The money has been trickling down to the schools for the last several years. School districts are requesting an almost overwhelming amount of renovation and repair work for their buildings, and hvac contractors are struggling to keep up with the demand.

Those who are in the business say there’s no place they’d rather be. They also warn that not every contractor is cut out to perform school work.

Those contractors involved with school work say that in order to be successful in the market, it’s necessary to be set up correctly. Len Pellegrino, chief estimator, Worth & Co., Doylestown, PA, says that approximately 80% of his company focuses on hvac and plumbing work for public bid jobs, which includes schools.

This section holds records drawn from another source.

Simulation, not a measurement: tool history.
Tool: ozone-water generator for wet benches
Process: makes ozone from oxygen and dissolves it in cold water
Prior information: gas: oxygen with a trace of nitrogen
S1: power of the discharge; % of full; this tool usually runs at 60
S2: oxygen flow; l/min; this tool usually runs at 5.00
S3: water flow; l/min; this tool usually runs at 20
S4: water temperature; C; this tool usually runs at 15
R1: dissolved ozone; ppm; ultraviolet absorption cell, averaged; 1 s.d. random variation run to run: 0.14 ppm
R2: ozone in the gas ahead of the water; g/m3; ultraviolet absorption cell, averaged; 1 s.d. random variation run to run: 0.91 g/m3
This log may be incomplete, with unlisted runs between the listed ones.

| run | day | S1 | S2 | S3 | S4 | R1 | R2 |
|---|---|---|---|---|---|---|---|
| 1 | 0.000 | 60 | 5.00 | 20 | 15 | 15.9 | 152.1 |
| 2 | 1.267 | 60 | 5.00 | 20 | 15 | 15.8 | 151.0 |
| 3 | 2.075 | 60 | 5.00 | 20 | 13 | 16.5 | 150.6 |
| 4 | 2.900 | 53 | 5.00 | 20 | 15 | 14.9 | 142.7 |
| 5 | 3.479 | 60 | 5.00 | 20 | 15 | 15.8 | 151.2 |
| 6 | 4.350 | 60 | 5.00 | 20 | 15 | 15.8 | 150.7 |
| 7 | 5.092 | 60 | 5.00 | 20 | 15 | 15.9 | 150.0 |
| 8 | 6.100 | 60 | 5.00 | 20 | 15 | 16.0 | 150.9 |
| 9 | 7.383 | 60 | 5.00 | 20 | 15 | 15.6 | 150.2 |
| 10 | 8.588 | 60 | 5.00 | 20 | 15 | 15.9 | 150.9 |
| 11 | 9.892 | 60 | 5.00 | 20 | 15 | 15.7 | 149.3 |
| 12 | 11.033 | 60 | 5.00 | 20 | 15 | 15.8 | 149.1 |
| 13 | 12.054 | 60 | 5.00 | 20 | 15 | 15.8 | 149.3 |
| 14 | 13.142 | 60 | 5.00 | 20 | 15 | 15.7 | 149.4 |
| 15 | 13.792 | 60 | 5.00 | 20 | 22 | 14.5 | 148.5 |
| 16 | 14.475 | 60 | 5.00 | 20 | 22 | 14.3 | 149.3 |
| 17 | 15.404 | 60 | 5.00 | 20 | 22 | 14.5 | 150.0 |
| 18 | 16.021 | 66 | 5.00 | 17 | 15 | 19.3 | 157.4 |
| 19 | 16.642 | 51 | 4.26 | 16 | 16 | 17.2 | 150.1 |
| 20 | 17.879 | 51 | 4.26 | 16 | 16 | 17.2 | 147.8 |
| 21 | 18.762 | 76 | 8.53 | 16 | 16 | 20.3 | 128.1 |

“Our company was based on public work. We started with schools because the prospect looked good — it looked like an area that was going to grow. It’s never been busier than now — it seems like it’s increasing exponentially in Pennsylvania,” says Pellegrino.

His company (and other contractors in the area) keep busy because many of the older schools in Philadelphia and surrounding areas need renovation and repairs. Some suburban schools are also adding buildings to their campuses due to the continuing urban flight.

Everywhere you look, there’s work to be done.

Seasonal work, tight coordination

“You can be profitable in schools if you’re set up to do it,” says Pellegrino. He notes that most of the school work takes place in the summertime, when students aren’t around.

“A lot of the construction is phased, so it requires a tremendous amount of coordination and supervision to work in schools. To renovate an entire school in the summertime is very difficult, as we require a tremendous amount of manpower then.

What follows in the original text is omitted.